The Alexander Exploration

Using children's literature to explore "rich" representations and purposeful tools in mathematics

By: Sarah B. Bush, Karen S. Karp, Kathryn R. Cohan


"Everything seems cheap—when was this book made?" asked one student as we embarked on an activity to engage students in a meaningful exploration focused on mathematical modeling and connections using the children's literature book, Alexander, Who Used to Be Rich Last Sunday (Viorst 1978). In this account, Alexander is given $1.00 by his grandparents and, despite his best efforts to save his money, quickly spends his dollar. Students were quick to notice the price of goods today are much more expensive than in 1978, and they were interested in this meaningful context and humorous story.

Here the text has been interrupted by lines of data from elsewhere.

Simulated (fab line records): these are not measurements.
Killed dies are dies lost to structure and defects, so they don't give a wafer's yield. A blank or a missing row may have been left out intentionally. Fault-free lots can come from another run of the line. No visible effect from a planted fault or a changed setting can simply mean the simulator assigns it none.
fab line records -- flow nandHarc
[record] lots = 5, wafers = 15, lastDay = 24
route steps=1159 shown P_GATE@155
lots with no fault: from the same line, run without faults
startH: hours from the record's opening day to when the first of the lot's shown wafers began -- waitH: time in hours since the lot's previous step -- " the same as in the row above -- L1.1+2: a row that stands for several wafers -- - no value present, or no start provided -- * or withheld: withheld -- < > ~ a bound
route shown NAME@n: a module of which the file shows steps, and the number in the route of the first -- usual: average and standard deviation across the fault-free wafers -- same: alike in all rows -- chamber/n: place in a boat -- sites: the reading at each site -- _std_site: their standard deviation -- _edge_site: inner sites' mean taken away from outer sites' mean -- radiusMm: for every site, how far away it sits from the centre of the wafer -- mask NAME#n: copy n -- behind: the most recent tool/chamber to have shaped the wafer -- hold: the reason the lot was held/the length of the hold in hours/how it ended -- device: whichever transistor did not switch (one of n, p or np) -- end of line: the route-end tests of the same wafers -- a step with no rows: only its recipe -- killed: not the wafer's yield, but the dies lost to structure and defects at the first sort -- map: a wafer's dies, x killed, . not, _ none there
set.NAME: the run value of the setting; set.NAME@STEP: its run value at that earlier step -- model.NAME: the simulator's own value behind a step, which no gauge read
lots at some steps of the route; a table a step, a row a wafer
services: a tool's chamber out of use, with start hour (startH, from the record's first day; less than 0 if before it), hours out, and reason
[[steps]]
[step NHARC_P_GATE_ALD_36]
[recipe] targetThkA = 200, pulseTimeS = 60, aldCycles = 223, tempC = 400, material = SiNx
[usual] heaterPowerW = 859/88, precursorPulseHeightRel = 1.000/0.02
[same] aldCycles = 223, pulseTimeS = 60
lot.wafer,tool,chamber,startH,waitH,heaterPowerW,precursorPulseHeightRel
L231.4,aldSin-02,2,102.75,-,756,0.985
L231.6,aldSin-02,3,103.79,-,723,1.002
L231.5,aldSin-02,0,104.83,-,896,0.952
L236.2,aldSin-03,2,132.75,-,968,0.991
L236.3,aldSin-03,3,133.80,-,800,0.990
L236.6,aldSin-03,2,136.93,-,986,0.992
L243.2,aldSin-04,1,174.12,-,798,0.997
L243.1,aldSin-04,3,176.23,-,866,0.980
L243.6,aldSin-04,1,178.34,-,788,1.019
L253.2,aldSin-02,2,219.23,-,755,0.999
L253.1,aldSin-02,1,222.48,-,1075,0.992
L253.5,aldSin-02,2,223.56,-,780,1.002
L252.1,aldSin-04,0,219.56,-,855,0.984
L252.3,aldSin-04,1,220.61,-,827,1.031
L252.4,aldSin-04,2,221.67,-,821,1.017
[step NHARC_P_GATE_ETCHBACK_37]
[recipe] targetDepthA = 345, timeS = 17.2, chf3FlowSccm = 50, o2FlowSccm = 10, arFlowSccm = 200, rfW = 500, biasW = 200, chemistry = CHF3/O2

In this article, we describe our work with students to make connections across decimals, fractions, and percentages as well as how Alexander's money-spending journey can be modeled using two representations (strip graphs and circle graphs) and two tools (a speech bubble and a fraction wheel). The cornerstone of this work is the explicit link of the same components of Alexander's expenditure of $1.00 to different visual models via the use of representations and tools that support students in making sense of the context. Our activity engaged students in several of the Common Core State Standards for Mathematical Practices including Model with Mathematics (MP4) and Use Appropriate Tools Strategically (MP5).

Our Alexander Exploration

Our exploration can best be organized into five parts: (1) introducing the story, (2) constructing and interpreting the strip graph representation, (3) constructing and interpreting the circle graph representation, (4) estimating with a fraction wheel tool, and (5) culminating reflection questions.

Introducing the Story

To introduce Alexander, student groups of three or four were given one strip of cash register tape that was approximately 110 centimeters long and a meter stick. Next, each group prepared their strip marking units of one centimeter with tick marks across the top of their strip for the full length of the meter. This prompted a brief review of the units on a meter stick by discussing the length of a meter, centimeter (the unit used), and half-centimeter (not used).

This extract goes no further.